TOKYO (AFP) – Japan’s Hayabusa2 probe began descending on Wednesday for its final touchdown on a distant asteroid, hoping to collect samples that could shed light on the evolution of the solar system.
“At 9:58, we made a ‘Go’ decision for the Hayabusa2 probe’s second touchdown,” the Japan Aerospace Exploration Agency (JAXA) said in a statement.
By early afternoon, JAXA said the probe had descended around five kilometres and was on track to touchdown Thursday on the Ryugu asteroid, some 300 million kilometres (185 million miles) from Earth.
If successful, it will be the second time it has landed on the desolate asteroid as part of a complex mission that has also involved sending rovers and robots.
The mission hopes to collect pristine materials from beneath the surface of the asteroid that could provide insights into what the solar system was like at its birth, some 4.6 billion years ago.
To get at those crucial materials, in April an “impactor” was fired from Hayabusa2 towards Ryugu in a risky process that created a crater on the asteroid’s surface.
The impactor also stirred up material that had not previously been exposed to the atmosphere.
“This is the second touchdown, but doing a touchdown is a challenge whether it’s the first or the second,” Yuichi Tsuda, Hayabusa2 project manager, told reporters ahead of the mission.

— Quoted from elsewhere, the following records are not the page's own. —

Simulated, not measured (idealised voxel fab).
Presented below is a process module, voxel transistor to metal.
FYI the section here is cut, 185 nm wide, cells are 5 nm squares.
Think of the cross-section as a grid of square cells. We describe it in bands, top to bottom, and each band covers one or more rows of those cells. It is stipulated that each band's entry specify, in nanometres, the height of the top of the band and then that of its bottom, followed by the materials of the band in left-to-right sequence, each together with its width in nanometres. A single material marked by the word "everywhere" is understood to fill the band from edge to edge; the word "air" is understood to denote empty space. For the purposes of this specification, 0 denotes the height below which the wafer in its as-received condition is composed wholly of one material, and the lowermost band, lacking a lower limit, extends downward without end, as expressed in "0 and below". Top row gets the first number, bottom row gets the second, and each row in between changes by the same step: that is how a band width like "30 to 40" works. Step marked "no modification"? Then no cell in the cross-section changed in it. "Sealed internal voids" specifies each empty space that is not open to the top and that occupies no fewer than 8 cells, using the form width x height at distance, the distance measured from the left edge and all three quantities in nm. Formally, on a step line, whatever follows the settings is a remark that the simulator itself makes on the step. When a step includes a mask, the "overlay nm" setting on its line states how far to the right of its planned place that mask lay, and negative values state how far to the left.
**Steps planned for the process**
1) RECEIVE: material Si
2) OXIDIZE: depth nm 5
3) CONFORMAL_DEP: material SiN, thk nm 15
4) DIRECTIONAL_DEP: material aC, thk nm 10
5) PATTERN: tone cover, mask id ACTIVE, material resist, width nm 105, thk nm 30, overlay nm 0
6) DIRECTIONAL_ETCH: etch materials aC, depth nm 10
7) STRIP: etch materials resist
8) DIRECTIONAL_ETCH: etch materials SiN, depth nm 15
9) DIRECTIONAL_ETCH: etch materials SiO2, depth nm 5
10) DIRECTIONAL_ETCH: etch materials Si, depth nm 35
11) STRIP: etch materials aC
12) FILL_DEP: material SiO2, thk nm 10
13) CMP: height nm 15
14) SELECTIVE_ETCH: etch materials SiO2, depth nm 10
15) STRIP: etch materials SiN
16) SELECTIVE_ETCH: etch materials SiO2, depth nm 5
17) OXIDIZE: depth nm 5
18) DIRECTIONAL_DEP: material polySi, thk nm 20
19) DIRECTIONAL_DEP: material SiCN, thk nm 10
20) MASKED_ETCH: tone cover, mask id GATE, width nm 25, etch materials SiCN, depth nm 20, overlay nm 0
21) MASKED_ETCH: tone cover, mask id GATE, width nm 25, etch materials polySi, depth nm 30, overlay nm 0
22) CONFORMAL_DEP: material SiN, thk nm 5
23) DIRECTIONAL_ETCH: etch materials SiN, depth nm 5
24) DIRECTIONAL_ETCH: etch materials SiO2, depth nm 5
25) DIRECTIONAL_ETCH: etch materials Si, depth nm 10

“The whole team will do our best so that we’ll be able to complete the operation,” he said.
Hayabusa2’s first touchdown was in February, when it landed briefly on Ryugu and fired a bullet into the surface to puff up dust for collection, before blasting back to its holding position.
The second touchdown requires special preparations.Any problems could mean the probe loses the precious materials already gathered during its first landing.